Text summarization with sumy

Key takeaways
Text summarization condenses large amounts of information into concise summaries, helping users quickly grasp main points.
Sumy is a Python library that provides various algorithms for automatic text summarization, including LSA, LexRank, and Luhn.
Sumy can be installed via pip and also requires the NLTK library as sumy depends on it.
Summarizing with LSA analyzes relationships between terms and documents; good for topic distribution but computationally intensive.
Summarizing with LexRank is a graph-based approach similar to PageRank; effective for identifying central sentences but may vary in performance based on text structure.
Summarizing with Luhn is simple and fast; focuses on word frequency but may miss broader context in longer texts.
Each algorithm has its strengths and weaknesses, which should be considered based on the specific text and summarization needs.

In today’s world, we’re overwhelmed by more text than we can read—from news articles and research papers to blog posts and social media updates. Text summarization helps by condensing large amounts of text into short, relevant summaries, making it easier to quickly understand the main points. Sumy is a helpful Python library that simplifies this process, offering an easy and effective way to automatically summarize text.

In this Answer, we will explore the capabilities of sumy, demonstrate how to install and use it, provide executable examples and compare different summarization algorithms to help us choose the right one for our needs.

What is sumy?

Sumy is a Python library that provides various algorithms for text summarization. It supports several methods, including:

LSA (latent semantic analysis)
LexRank
Luhn
Edmundson
TextRank
KLSum
Reduction

Each algorithm has its own approach to extracting the most important sentences from a given text. We’ll demonstrate the first three widely used algorithms.
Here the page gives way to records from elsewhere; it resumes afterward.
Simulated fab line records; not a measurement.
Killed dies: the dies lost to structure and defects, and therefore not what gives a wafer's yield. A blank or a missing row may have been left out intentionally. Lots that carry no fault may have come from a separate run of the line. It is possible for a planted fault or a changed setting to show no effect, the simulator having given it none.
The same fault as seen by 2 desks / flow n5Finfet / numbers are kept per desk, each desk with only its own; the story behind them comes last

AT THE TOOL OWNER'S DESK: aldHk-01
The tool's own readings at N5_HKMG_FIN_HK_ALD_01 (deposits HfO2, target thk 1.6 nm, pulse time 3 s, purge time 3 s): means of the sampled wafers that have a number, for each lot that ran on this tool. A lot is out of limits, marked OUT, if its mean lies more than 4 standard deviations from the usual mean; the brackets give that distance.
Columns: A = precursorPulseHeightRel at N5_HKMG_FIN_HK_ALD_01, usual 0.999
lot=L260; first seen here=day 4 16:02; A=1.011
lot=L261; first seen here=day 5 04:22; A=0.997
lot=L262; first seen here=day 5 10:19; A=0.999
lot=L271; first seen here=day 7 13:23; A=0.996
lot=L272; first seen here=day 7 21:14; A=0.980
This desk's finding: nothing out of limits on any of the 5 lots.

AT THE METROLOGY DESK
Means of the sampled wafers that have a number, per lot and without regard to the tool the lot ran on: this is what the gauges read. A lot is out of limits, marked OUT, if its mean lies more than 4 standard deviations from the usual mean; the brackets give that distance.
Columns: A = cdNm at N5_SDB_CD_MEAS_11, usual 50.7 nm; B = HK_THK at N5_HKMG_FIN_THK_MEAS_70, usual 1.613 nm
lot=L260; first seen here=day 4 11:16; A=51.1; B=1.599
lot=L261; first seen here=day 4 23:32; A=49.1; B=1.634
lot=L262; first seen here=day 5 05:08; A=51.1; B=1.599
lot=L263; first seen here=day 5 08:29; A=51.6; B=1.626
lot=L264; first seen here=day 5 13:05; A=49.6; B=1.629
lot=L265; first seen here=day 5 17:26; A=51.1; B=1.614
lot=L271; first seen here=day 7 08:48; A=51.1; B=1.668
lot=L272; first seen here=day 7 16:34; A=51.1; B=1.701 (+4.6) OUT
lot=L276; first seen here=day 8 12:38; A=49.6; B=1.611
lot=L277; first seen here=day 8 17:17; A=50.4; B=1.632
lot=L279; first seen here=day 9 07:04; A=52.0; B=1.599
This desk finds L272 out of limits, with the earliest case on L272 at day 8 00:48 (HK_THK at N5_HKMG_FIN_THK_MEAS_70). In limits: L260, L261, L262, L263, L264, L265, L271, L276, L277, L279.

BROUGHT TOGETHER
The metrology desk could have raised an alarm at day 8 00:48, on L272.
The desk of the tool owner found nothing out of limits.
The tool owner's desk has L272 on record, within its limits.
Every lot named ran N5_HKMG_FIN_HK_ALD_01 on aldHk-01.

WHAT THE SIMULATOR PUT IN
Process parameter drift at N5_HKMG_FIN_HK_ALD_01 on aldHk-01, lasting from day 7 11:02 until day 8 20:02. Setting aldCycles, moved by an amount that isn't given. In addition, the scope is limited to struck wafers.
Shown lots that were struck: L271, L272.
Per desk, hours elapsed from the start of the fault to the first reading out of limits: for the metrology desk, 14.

Installing sumy on a local machine

Before we can use sumy, we need to install it. Sumy can be installed using pip:

from sumy.parsers.plaintext import PlaintextParser
from sumy.nlp.tokenizers import Tokenizer
# Example text for better demonstration
text = """
The quick brown fox jumps over the lazy dog. The dog, being very lazy, doesn't move.
The fox, enjoying its agility, continues to jump over the dog. Meanwhile, the dog just yawns and stretches.
This pattern continues for a while, making the fox quite happy and the dog remain lazy.
On the other side of the forest, a squirrel and a rabbit play together. They chase each other around the trees,
occasionally stopping to nibble on nuts and grass. The squirrel shows off its acrobatic skills, jumping from branch to branch,
while the rabbit bounds gracefully across the clearing.
As evening falls, all the animals settle down. The fox curls up under a tree, the squirrel finds a cozy spot in the branches,
and the rabbit digs a shallow burrow for the night. The lazy dog simply stretches out on the cool grass, content and peaceful.
"""
# Create a parser
parser = PlaintextParser.from_string(text, Tokenizer("english"))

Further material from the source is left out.